A player who had proved there was much more in her than audiences suspected in the days of her first success was lost to London when, after a number of appearances in America, Edna Best decided to settle there in 1939. Her rise had been so sudden, that a quick fall might have been predicted, but she held her position long enough to show that it had been earned. She was there on the spot when the part of her lifetime came along, that of Tessa in the dramatized version of Margaret Kennedy's "The Constant Nymph", produced by Mr Basil Dean at the New Theatre in 1926 with, first, Noel Coward and later Sir John Gielgud as the musician, Lewis Dodd.
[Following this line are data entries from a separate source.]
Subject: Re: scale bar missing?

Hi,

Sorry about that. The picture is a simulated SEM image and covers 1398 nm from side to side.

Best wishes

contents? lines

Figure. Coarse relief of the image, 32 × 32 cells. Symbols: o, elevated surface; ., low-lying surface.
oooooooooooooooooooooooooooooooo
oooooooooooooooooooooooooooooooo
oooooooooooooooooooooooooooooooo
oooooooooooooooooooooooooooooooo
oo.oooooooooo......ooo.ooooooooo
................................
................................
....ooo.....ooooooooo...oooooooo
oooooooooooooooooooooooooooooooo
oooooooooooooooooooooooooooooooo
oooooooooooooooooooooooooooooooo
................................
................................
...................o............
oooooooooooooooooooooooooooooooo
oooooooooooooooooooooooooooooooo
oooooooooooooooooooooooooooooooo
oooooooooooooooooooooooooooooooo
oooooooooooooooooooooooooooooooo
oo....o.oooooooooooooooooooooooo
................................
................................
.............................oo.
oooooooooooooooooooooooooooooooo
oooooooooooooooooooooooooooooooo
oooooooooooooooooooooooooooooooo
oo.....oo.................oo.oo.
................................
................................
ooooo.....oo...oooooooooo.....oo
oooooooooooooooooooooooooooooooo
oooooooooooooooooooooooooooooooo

Born at Hove, on March 3, 1900, the daughter of Leonard William Best, she was trained by Kate Rorke at the Guildhall School of Music, appeared in "Charley's Aunt" at the St James's Theatre, London at Christmas 1917 and then toured in an American farce, "Fair and Warmer", taking the part played in London by Fay Compton. In 1919 she followed Miss Compton in this part at the Prince of Wales, and later in the year, deputized for her as the heroine of Somerset Maugham's "Caesar's Wife". In 1920 she had her first success in her own right, appearing in two short lived plays at the Little Theatre, and it what was known as the "flapper" part at the St James's during Henry Ainley's brief actor-management. One more popular comedy - "Brown Sugar" - and Edna Best, aged 21, had arrived.
She lost no ground with her Peter Pan; but "Polly with a Past" tested her too highly in 1921, and on this occasion the applause of her supporters proved embarrassing. "We hope injudicious admirers are not going to spoil Miss Edna Best" wrote the critic of The Times at the beginning of his notice.
With "The Lilies of the Field" she seemed to get started again and she certainly made the most of her opportunities in Lonsdale's "Spring Cleaning", wearing a monacle and an "Eton Crop", and in Mr. Noel Coward's "Fallen Angels", with Miss Tallullah Bankhead as her fellow angel.
But the quality of her as Tessa in "The Constant Nymph" must have surprised all but the initiated, such as Coward himself who had already had occasion to notice her "orderly course of accurate timing and almost contemptuous restraint."
There was something contemptuous about her restraint as Margaret Kennedy's heroine, too. She gave the impression that Tessa could have said of she had wanted to, much more than she did; and Edna Best's achievement was in convincing the audience that the girl had the heart and mind of an adult though her speech and bearing were those of an adolescent.
In her next play, "Come With Me" (also by Margaret Kennedy), she was partnered by Herbert Marshall, who became her husband after her marriage to Mr. Seymour Beard, the actor, had been dissolved. She and Marshall appeared in New York in Lonsdale's "The High Road" and in London, in Milne's "Michael and Mary" and Molnar's "The Swan" (1930). Their association in the theatre continued for two more years, but the marrriage was then dissolved and during the remainder of the 1930s she had no regular stage partner in her work in England, which included appearances in Ivor Novello's "Murder in Mayfair" (1934), the Drury Lane pantomime (herself as Cinderella) of 1936, and Mr. J.B. Priestley's "Johnson over Jordan" (1939). Her performance as Sir Ralph Richardson's stage-struck wife was the last she gave in England before crossing that Atlantic.
In America during the 1940s and 1950s several of the parts she took were in New York productions of plays well known in London: Mr. Terence Rattigan's "The Browning Version" and "Harlequinade"; "Captain Brassbound's Conversion"; M. Anouilh's "Colombe"; Noel Coward's "Quadrille". One of her appearances there on television was with Coward as the wife in his less spectacular "Cavalcade", "This Happy Breed".
Edna Best was first seen on the screen in 1923 in "A Couple of Down and Outs" and among the other films in which she appeared were "Tilly of Bloomsbury"; "Michael and Mary" with her husband Herbert Marshall; Alfred Hitchcock's "The Man Who Knew Too Much"; "South Riding", with Ralph Richardson and Glynis Johns, the film based on Winifred Holtby's novel; "Intermezzo" ("Escape to Happiness"), with Ingrid Bergman and Leslie Howard.
By her marriage to Seymour Beard Edna Best had twin sons, and by her marriage to Herbert Marshall a daughter, the actress Miss Sarah Marshall. Edna Best's third husband, Nat Wolff, was associated with films and television in the United States. They were married there in 1940, and Mr. Wolff predeceased her.